By Mike Lyons, Web Devloper and Bruz Marzlof, Lead Web Developer
Being a part of the cloud means you’re constantly adapting to new technological developments. Just like clouds in the sky shift and change shapes, we’re constantly shifting and changing our model to make our product the most beneficial for our users in this constantly growing and changing modern cloud hosting market.
That’s why we use Ruby on Rails, a programming language that enables development at CX to keep pace with the rapidly evolving cloud space, since it’s designed with programmers in mind. Ruby was created around 1995 in Japan by a really smart guy who wanted to combine all the things he liked about the programming languages he knew (more info here.) Rails is a “framework” written in Ruby — sort of like a tool kit of code that helps to prevent programmers from duplicating efforts when building applications and helps keep the applications structure manageable.
Most basic problems, such as how to sort a list, reverse that sort, pick out the first item or the last item, etc., have already been solved countless times by other programmers, so writing a new code to do this is a duplication of effort. Rails abstracts away a ton of issues that are commonly referred to as “solved problems” by developers. For example, if we want to know how many days ago a comment was posted on one of our files, Rails has a module that will take a non-human, readable time-stamp (say, the number of seconds since Thursday, January 1, 1970) and return that number as a phrase, such as, “Forty-two years, three months, and eight days ago.” Instead of worrying about calculating out how many years and months and printing the month as a word according to the calendar and many other menial operations, we can just run the “time_ago_in_words” method, and Rails will generate the phrase corresponding to the date.
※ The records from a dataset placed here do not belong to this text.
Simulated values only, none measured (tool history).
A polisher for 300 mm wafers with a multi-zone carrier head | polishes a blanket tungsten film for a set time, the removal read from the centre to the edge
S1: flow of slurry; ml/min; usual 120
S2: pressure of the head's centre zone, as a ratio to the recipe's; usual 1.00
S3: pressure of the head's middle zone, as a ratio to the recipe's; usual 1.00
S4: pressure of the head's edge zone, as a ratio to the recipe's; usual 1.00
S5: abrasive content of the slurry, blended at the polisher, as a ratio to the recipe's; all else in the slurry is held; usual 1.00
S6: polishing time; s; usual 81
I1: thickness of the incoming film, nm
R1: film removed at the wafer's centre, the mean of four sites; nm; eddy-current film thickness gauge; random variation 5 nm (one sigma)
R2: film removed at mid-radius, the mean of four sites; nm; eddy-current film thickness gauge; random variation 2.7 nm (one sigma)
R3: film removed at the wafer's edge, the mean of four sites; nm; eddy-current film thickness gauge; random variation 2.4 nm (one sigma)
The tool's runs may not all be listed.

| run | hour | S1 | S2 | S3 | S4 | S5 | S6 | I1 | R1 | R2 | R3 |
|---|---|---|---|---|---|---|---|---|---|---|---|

How does Ruby on Rails improve CX?
Rails was a natural fit for the CX web application because of its emphasis on being able to build things quickly while still keeping the code clean and well-tested. At CX, scalability is a core concern, so we have built our Rails application in a slightly non-traditional way to allow it to scale up with our rapidly expanding user base while using very few resources. In order to make this happen, we’ve built the majority of the application so that it runs in the user’s browser and communicates directly with our high-performance back-end servers. Building a web application like this requires thinking about it in a way that’s sometimes more like a desktop application than a traditional web site, but there is a growing community of developers building applications this way and developing best practices around it.
Tools like Rails have been growing, evolving and aiding the development of web-based applications for years, and Rails isn’t the only technology CX is using to reshape the way people collaborate online. Other technologies such as backbone.js, CoffeeScript, jQuery and RSpec are also in play here, just to name a few.
CX is creating a platform to free us from our hardware, to enable us to have our digital lives available to us and under control, without tying us to a phone, a laptop, an office or a library time slot. This means we’ve created a secure channel that any tool you like can connect to and tailor itself to the data you already own. Imagine if you had a brand new blank computer, but instead of a massive configuration and backup restore period in the first weeks of ownership, it just already works with all of your accumulated documents and data, simply by logging into CX. The flexibility that rapid development tools enable at CX allows us to quickly adapt to new hardware, web-based tools, device types and work-flows.